The Best (and Worst) of Quentin Tarantino: His Movies Ranked
Since the release of his debut feature in 1992, Quentin Tarantino has developed a reputation as one of the most consistently strong filmmakers working today. Each of his films is greeted with a sense of anticipation and excitement from fans and critics alike, with his distinct visual flair and ear for hyper-stylized dialogue setting him apart from his contemporaries.
Here are his directorial efforts — not counting screenwriting-only credits like From Dusk Till Dawn and True Romance — ranked by a combination of box office performance, critical reception, and cultural significance.
7. Death Proof (2007)
One half of the double-feature throwback experiment (and epic box office flop) that was Grindhouse, this slasher/car chase genre mash-up sees Kurt Russell taking on the role of the murderous driver Stuntman Mike, who hunts down groups of young women and slaughters them with his nigh-indestructible stunt car. The film features plenty of earmarks of classic Tarantino, including his trademark conversational magic and a killer soundtrack. Still, Death Proof lacks the energy and vision that permeates most of his releases, with the director himself admitting that it is the weakest film of his career.
6. Jackie Brown (1997)
Pam Grier was already an icon of 1970s cinema when Tarantino brought her on as the titular character of this quirky crime drama, alongside a cast that also includes Samuel L. Jackson, Robert De Niro, Bridget Fonda, and Robert Forster (who earned an Oscar nomination for this performance). Full of double-crosses and colorful criminals, Jackie Brown serves as an adaptation of novelist Elmore Leonard’s Rum Punch but still feels largely like a story conceived by Tarantino. Coming off Pulp Fiction, the film is also the his most straightforward tale — lacking the narrative tricks that he’s known for — and stands as perhaps his most frequently overlooked hit.

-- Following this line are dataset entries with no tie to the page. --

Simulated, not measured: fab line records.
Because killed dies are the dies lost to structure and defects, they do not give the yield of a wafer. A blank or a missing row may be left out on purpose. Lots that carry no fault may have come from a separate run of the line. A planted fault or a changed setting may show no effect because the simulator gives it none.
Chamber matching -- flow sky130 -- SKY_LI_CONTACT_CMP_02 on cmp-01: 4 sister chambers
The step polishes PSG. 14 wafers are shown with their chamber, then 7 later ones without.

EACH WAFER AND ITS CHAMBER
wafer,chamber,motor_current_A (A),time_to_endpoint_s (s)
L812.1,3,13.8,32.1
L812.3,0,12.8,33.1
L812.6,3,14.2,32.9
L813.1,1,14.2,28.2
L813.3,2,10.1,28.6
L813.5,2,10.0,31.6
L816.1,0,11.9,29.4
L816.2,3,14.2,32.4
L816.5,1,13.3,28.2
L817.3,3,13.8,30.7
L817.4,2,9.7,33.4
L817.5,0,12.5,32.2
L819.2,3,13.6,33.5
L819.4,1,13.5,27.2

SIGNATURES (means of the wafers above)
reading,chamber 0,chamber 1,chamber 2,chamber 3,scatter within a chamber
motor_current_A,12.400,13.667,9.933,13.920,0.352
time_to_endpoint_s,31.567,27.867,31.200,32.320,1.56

5. Django Unchained (2012)
Earning Tarantino his second Academy Award, Django Unchained continues the revenge-driven revisionist history approach that he first delved into with Inglourious Basterds. Jamie Foxx and Christoph Waltz star as a former slave and bounty hunter, respectively, targeting a notorious plantation owner (Leonardo DiCaprio) who has taken possession of Django’s wife, Broomhilda (Kerry Washington). The film is dripping with style, from the ultraviolent set pieces to the hip hop-infused soundtrack, and the performances are all-around fantastic, though Waltz’s Oscar-winning turn unfairly eclipsed DiCaprio’s villain. Even with all the film’s strong points, it still feels less focused and more indulgent than Tarantino’s previous films.
4. Reservoir Dogs (1992)
The film that started it all, Reservoir Dogs effortlessly established Tarantino’s style and confidence behind the camera. The film is ostensibly about a heist gone wrong, but the real trick of it all is that the crime itself is never shown. Rather, Tarantino delves into the individual stories of his main characters, setting the stage for an epic confrontation with deadly results. Moreover, the opening diner scene — which memorably dissects Madonna’s “Like a Virgin” — instantly reveals the filmmaker’s penchant for pop culture and the raw talent that brought this crime caper to life. Bonus points for ushering such unforgettable figures as Steve Buscemi’s Mr. Pink and Michael Madsen’s Mr. Blonde into the annals of film history.
3. Kill Bill (2003/2004)
The Bride’s (Uma Thurman) “roaring rampage of revenge” may have been so epic that it took two separate theatrical releases to chronicle, but since Tarantino initially intended the story to be one long film, the second half doesn’t really count as a bonafide sequel. Moreover, the two-part tale tonally balances itself out, with the first centering more on Eastern-influenced mayhem and the second on emotional weight and Western tropes. Thurman delivers an iconic badass that easily stands as one of the best female action heroes in movie history, and Kill Bill gives Tarantino the chance to create a world where all of his cinematic influences can coexist in one insanely engrossing viewing experience.
2. Inglourious Basterds (2009)
Some fans may have criticized the stylistic remixes that Tarantino offered with Kill Bill and Death Proof, but this World War II film proved that the director was more than capable of bringing something a bit fresher to the big screen. Brad Pitt stars as the leader of a team of Nazi hunters, and Melanie Laurent is a young woman with revenge on her mind. However, Christoph Waltz steals the show as the chilling Colonel Hans Landa in an Oscar-winning turn that stands as one of the very best onscreen villains in recent years. Exhilarating and darkly funny, Inglourious Basterds is one of Tarantino’s finest works, and if not for one singular piece of movie history, it could very well — as the final line of dialogue implies — have been his masterpiece.
1. Pulp Fiction (1994)
Was there ever any doubt that this would top our list? Pulp Fiction was such a game-changer for the industry in so many ways. Not only did it bring Tarantino to the mainstream (and a ton of awards attention) but its twisted sense of humor and interconnected narrative design spawned a legion of imitators. Characters like Vincent Vega (John Travolta), Mia Wallace (Uma Thurman), and Jules Winnfield (Samuel L. Jackson) have become instantly recognizable icons, and virtually the film’s entire Oscar-winning screenplay is endlessly quotable. How else would the world know what they call a quarter-pounder with cheese in Paris? There’s a reason Pulp Fiction is largely considered one of the best films of all time.